As explained in the previous post, Structural Semantics is the branch of Linguistics which studies the meaning of functional expressions, such as logical connectors, quantifiers, referring terms, and auxiliary verbs, as well as how these meanings combine according to the syntactic structure of a sentence to obtain the structural meaning of the text. That’s the literal meaning of the text, abstracted from specific concepts of non-functional terms. It does not include lexical semantics, pragmatics, or world knowledge.

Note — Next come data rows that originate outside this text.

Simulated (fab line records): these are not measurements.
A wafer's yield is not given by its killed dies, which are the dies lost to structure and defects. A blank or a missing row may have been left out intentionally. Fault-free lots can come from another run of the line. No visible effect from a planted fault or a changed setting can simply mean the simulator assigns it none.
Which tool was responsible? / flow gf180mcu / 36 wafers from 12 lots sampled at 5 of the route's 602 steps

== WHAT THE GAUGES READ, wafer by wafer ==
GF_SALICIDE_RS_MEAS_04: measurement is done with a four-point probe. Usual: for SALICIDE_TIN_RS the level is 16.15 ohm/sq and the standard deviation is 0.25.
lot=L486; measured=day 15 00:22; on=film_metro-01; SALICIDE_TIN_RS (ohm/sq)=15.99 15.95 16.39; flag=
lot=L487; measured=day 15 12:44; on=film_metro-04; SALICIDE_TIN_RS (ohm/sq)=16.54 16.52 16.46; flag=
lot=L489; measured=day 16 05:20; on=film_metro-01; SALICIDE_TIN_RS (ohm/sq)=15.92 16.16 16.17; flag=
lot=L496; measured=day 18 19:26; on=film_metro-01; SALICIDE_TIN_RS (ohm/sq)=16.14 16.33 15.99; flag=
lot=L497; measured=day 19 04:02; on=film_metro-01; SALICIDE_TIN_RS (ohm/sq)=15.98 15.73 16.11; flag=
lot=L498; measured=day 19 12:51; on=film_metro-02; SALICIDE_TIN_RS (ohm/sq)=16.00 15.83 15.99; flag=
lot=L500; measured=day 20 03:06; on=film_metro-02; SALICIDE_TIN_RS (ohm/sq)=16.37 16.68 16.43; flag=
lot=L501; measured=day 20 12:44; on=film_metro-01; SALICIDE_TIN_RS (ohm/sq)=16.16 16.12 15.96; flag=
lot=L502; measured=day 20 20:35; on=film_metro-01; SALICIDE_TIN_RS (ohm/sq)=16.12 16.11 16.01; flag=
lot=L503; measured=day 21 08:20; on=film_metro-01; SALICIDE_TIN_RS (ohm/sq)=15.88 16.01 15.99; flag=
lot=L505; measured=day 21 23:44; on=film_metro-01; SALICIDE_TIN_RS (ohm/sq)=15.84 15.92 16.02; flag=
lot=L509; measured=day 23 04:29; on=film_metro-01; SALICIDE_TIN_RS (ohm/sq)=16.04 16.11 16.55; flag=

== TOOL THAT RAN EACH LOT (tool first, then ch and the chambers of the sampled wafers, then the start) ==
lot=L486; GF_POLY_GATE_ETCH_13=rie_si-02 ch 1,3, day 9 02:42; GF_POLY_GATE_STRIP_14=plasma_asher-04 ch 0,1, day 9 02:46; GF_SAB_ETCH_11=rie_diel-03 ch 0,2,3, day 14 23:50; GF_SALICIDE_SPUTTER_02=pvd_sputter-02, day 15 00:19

So why is knowledge of Structural Semantics essential for NLU applications? That’s because these applications require the computer to have the ability to calculate the exact truth conditions of a text, namely the conditions that must be satisfied in the world for the text to be true about the world. This can only be achieved if the computer precisely understands the meaning of functional terms, and how they determine the logical combinations of meaning parts of the sentence. We’ll demonstrate here a few cases. This post is an adaptation of sections 1.1 and 1.2 of my dissertation.
Exact NLU Applications
In some NLU tasks, complete accuracy is all-important. They require exact calculation of NL meanings and consequences, because results that are “almost correct” (“only slightly wrong”) are not good enough. Many of these tasks have exactly one correct answer that everyone agrees on. The NL input texts were originally written with a back-end unambiguous formalization in mind, which is intended to be fed into a rigorously-defined mathematical procedure for solving some type of problem. Thus, although in the general case of NLU, there may be no guarantee that the NL input can be precisely formalized or that the task has a precise result that all humans could agree upon, these things are in fact guaranteed by definition in the context of exact NLU tasks.
I will now give a few examples of such exact NLU applications: Word problems, such as logic puzzles, math questions, and science problems, as well as NL interfaces to databases and knowledge bases. More broadly, knowledge of structural semantics is useful also for related applications, such as understanding technical manuals, regulation and legal texts, question answering, automatic knowledge acquisition from texts, and more.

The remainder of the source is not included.